The usual hit on micro four thirds format cameras is the lack of control over depth of field. Not that you can't get everything you want (usually) in focus but that you can't drop enough stuff OUT of focus to get the kinds of results you might be used to if you are coming to this format from a full frame camera and moderately fast lenses. The lens I have been pining for is the old Canon 100mm f2.0 which is fairly (but not perfectly) sharp wide open but really seems to be more comfortable when used stopped down to f2.8 or lower. It's a great focal length for my work and there are three contenders in m4:3 that I've been considering. I just initiated ownership of one of these three. It's coming from Amazon.com and I'll be testing it on a series of portrait assignments over the next week.
If it doesn't meet my "stringent" test results I'll send it back and go on to choice number two and, if that doesn't work, choice number three (the choices being order by the decreasing desirability of increasing cost).

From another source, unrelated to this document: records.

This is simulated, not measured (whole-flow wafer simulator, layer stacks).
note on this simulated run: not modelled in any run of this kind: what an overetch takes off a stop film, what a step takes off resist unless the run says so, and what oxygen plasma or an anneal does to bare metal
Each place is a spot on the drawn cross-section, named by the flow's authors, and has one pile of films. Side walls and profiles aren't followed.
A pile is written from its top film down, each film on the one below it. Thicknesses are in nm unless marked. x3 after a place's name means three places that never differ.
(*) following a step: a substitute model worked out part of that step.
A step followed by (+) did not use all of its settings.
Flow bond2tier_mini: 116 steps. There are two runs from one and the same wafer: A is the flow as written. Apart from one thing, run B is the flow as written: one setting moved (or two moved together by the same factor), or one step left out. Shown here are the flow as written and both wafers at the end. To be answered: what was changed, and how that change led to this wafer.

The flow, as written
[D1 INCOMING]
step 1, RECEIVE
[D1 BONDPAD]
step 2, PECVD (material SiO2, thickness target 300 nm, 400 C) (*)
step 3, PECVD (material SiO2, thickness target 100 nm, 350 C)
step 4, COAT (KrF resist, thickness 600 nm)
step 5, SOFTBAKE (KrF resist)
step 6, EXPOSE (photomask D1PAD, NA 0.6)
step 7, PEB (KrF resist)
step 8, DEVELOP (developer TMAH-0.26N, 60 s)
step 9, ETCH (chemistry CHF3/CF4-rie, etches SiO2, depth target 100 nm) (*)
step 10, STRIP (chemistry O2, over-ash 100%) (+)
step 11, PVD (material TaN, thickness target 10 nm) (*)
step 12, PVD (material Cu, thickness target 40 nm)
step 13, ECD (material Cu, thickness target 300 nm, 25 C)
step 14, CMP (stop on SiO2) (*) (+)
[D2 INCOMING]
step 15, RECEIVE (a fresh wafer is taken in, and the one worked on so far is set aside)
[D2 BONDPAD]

I've been on a cheap lens buying jag for the last couple of months and I'm not really slowing down much. I (re-)bought the small and beautiful Sigma 60mm f2.8 DN Art lens because I've always liked the ones I owned before. I like this one as well but even at f2.8 there's more in focus than I would like in some situations.
I thought the Sigma 30mm f1.4 would get me into sweeter territory, andit does help when shooting subjects close to the camera (see just above or just below), but it's still tough to get a really over the top, out of focus background because of the shorter focal length. I've been using a Zeiss 50mm f2.0 lens with good results in portraiture but if I want to go all zany have eyes in focus and ears profoundly out of focus I'm still getting images in which the background is too detail-y.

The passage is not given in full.